The Monday after Thanksgiving is a great time to get out to a nearby natural area. While most folks are back at work after a four-day weekend, those of us who have the foresight to request this day off get to experience something fairly rare around this time of year: solitude! The prospect of some alone time, combined with the knowledge that two of Palm Beach County’s best birders had reported a juvenile Red-headed Woodpecker at a location near me decided my destination on this fifth day of a four-day weekend: Pondhawk Natural Area, which, as loyal readers of this blog know, was formally opened just a couple of months ago.
And on this day, as expected, I had the place all to myself!
I started out on the concrete walking trail, chasing warblers and other birds as the fancy struck me, and I wound up assembling a fairly respectable list without even trying very hard—28 species, including House Wren, American Kestrel, Osprey, Red-shouldered Hawk, and the target bird: Red-headed Woodpecker. But that wasn’t the only, or even the primary, goal of the excursion. I just needed to get back out into one of the prettiest natural areas in Boca Raton. It’s a very pretty park, with 5 different ecological communities (you can’t really call these tiny snippets of area “ecosystems”)—scrub, scrubby flatwoods, mesic flatwoods, hydric hammock, and sawgrass slough.

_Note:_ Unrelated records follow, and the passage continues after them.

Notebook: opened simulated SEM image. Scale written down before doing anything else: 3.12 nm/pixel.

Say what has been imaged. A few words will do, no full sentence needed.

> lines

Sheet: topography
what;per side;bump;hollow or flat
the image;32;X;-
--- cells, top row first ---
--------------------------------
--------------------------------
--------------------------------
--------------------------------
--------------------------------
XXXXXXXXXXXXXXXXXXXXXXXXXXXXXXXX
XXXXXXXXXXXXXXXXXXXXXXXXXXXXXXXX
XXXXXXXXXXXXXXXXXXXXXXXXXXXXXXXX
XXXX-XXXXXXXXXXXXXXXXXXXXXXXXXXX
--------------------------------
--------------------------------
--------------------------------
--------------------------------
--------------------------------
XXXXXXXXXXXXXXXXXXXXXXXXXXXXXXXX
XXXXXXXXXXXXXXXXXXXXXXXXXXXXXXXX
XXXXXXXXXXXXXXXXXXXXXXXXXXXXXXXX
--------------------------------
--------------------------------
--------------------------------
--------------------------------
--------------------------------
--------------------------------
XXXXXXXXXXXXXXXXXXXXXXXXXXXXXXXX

I spent most of my time on that concrete trail, which winds through the mesic and scubby flatwoods (yellow and green areas in the map below) that surround the pond (the orange hydric hammock in the map), but I also took an excursion onto the sandy trail that leads through the southwestern portion of the site (also mesic and scrubby flatwoods). I never did get onto the trail through the scrub proper.
Both scrubby flatwoods and “true” scrub are dominated by shrubby, scrubby plants that don’t need a whole lot of water: sand live oak, saw palmetto, prickly pear cactus, etc. Where there are “woods” around (hence scrubby flatwoods), they are usually sand pine or, in slightly wetter scrubs (mesic, halfway between dry [xeric] and wet [hydric] sites), slash pine. The flatwoods areas at Pondhawk have numerous snags (dead trees left standing in the wake of a wildfire on this part of the site back in 2010) and living slash pine trees, providing excellent foraging and even nesting habitat for woodpeckers like the red-bellied (common in Palm Beach County) and red-headed (much rarer in Palm Beach County):
Another characteristic plant of scrub or scrubby flatwoods is Feay’s Palafox, with its interesting tubular flowers arranged into a very pretty cluster (called an inflorescence):
You should always look closely at flowers; then, when you think you’ve seen everything, take a picture. I knew there was an ant hitchhiker on this flower, but I didn’t notice the pale creature on the second “tube” from right until I got the image onto the computer.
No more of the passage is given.